A story which had its comical side was told me by a captain of the R.M.S. He knew a negro in Kingston who had long courted the lady of his affections. She had responded, but not to the degree demanded of her by her impassioned lover. In the captain’s presence he begged her on his knees to marry him, and “make an honest man” of him.
Strangers to the West Indies are often surprised at the use of slang and funny expressions by the natives. On landing at Trinidad, we wished to be driven up to the Queen’s Park Hotel for lunch. There were three of us, a lady and gentleman and myself. To our enquiry as to how much our driver would charge for taking us there, the ready answer came, “a bob each.” We preserved serious faces, the driver evidently being unconscious of having said anything out of the ordinary, and paid our shillings.
I was driving one day in Kingston, when my coachman turned a sharp corner at a furious rate. In so doing, a woman was nearly run over. “Out of de way, my lub, for God’s sake!” exclaimed he, not attempting to slacken his horse’s pace.
There were other passengers whose eccentricities afforded the passengers of the Port Antonio some amusement and much subject-matter for conversation. We had the Governor of Jamaica and, according to the London newspapers, “suite” on board. In what the “suite” consisted, I am still at a loss to divine. They were the last to come on board at Avonmouth Dock, and as the rest of us who had come by an earlier train watched the small steamer, which brought them alongside the Port Antonio, plunging and rolling in the heavy seas which even then were racing up the Bristol Channel, we congratulated ourselves that we had walked straight on to the vessel from the quay an hour before. When their Excellencies “and suite” came on board, the ship was standing out some distance from the shore. I counted five adults, three babies, and three women-servants. The party consisted of Sir Augustus and Lady Hemming, their secretary, a married daughter with her husband, a coffee planter in Jamaica, three small children belonging to the latter, two nurses and a maid.
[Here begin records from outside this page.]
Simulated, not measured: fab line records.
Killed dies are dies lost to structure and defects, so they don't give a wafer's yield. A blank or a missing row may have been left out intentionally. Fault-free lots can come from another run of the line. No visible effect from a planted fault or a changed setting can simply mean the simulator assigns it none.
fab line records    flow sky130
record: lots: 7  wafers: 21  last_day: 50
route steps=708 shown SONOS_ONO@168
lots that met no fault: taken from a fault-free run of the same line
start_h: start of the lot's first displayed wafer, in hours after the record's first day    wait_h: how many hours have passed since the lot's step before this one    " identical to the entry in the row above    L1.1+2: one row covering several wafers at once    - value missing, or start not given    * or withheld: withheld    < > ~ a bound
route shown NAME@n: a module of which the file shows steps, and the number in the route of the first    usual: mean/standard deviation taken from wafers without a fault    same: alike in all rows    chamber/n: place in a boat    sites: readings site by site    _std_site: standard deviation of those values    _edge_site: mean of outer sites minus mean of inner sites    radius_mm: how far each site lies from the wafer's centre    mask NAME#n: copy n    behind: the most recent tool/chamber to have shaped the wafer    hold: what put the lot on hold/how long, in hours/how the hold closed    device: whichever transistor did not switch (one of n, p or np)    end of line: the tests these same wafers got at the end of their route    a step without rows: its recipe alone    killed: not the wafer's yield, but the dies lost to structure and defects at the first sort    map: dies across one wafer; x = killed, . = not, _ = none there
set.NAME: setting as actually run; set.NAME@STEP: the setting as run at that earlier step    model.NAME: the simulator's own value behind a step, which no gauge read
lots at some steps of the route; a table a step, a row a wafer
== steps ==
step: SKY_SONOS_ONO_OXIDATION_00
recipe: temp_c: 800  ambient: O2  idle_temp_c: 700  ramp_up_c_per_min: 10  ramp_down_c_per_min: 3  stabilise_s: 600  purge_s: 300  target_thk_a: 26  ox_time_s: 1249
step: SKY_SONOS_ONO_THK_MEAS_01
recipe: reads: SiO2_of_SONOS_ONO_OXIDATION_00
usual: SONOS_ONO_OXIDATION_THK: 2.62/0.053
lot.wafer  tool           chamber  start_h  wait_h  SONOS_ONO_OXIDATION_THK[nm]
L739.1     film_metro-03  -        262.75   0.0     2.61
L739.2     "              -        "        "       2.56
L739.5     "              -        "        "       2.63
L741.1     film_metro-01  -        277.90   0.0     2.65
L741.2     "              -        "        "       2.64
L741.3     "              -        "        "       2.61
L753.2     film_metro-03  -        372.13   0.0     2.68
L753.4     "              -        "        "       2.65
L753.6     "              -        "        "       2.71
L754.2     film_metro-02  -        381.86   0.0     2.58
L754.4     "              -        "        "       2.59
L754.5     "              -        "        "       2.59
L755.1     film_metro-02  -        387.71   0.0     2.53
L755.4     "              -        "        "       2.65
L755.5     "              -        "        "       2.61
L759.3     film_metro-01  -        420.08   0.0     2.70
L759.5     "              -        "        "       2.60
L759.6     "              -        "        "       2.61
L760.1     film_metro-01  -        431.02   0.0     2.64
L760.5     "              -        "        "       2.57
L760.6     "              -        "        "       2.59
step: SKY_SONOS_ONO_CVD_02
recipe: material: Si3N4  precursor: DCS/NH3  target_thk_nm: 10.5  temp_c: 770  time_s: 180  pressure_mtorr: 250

The present Governor of Jamaica was formerly a clerk in the office of the Secretary of State for the Colonies. In 1884 he was sent as a delegate to the West African Conference at Berlin, and later, on special service to Paris in 1890, in connection with the delimitation of French and English possessions on the west coast of Africa. He became the Governor of British Guiana, 1896, and succeeded Sir Henry Norman as Governor of Jamaica in 1898. The term of office is for five years, and this is consequently his last year in Jamaica, unless a special application is made for an extension; but one can scarcely imagine that that will be the case with Sir Augustus and Lady Hemming. Not but what it is conceded on all hands that His Excellency is a most amiable man; if not brilliant, at least he has shown conspicuous talent in the fiscal department. Owing to his clever financial administration, the island budget for the first time this year shows a surplus, although the best that can be said of the condition of Jamaica is that which Mr Chamberlain declared in the House of Commons, to the effect that up to the present the local government had been able to do little more than bring about an equipoise between revenue and expenditure.
The social relations between the chief people in the island and the reigning lady at the gubernatorial residence did not strike me as being particularly happy or satisfactory. One felt sorry that striving colonists such as the Jamaicans should lack that sympathy and consideration which, whether they be white or coloured, they certainly have a right to expect from the wives of those officials who govern them in the King’s name, and who are paid very handsomely out of the island revenues for doing so.
An elderly lady who was present at a ball given last month at King’s House, which is situated in lovely grounds about three miles out of Kingston, remarked to me that it was unlike entertainments of the kind given in times past, in that it lacked “grace, dignity, and refinement.” I was sorry to miss this ball, but, being absent amongst the Windward Islands at the time it took place, I returned to find my invitation awaiting me at my hotel.